Pair Plots in R: GGally ggpairs() for Multivariate Exploration
A pair plot displays every pairwise relationship in a dataset on a single grid — scatter plots below the diagonal, correlation coefficients above, and distributions along the diagonal — so you can spot multivariate patterns without writing a separate plot for each combination.
What Does a Pair Plot Show and Why Do You Need One?
When you have four or more numeric variables, checking them two at a time with individual scatter plots gets tedious fast. A pair plot arranges every combination into one matrix: scatter plots, correlations, and density curves in a single function call. Patterns that would take a dozen individual plots to find jump out immediately.

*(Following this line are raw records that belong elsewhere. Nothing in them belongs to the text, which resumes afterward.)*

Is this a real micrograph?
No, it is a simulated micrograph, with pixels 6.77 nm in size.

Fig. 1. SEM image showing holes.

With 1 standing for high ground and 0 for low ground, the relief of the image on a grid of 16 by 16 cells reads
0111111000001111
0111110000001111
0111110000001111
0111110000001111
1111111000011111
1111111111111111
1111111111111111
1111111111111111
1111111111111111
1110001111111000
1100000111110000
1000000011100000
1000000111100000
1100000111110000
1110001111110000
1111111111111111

That single line of code produced 16 panels. The diagonal shows how each variable is distributed on its own. The lower triangle gives you scatter plots — the raw shape of each relationship. The upper triangle condenses each relationship into a correlation coefficient so you can compare strengths at a glance.
Here's how to read each region. The diagonal tells you whether a variable is roughly normal, skewed, or bimodal. The lower scatter plots reveal linearity, clusters, and outliers. The upper correlations quantify the direction and strength: values near +1 or -1 mean a strong linear relationship, while values near 0 mean little to no linear pattern.
The first pair (Petal.Length and Petal.Width) has a correlation of 0.96 — nearly a straight line. The second pair (Sepal.Width and Petal.Length) is -0.43, a moderate negative relationship. The pair plot showed both of these instantly, without you having to check each pair individually.
Try it: Create a pair plot of mtcars using columns mpg, disp, hp, and wt. Which pair has the strongest correlation?
Click to reveal solution
Explanation: The disp (engine displacement) and wt (weight) pair shows the highest positive correlation at 0.888 — heavier cars tend to have larger engines. The strongest negative correlation is mpg vs wt at -0.868.
How Do You Customize Which Variables Appear?
Not every column belongs in a pair plot. Identifier columns, date fields, or highly correlated duplicates just add noise. The columns argument lets you pick exactly which variables to display — either by position or by name.
Using column names is clearer than positions, especially when you share code with collaborators. But numeric indices work just as well when you're exploring interactively.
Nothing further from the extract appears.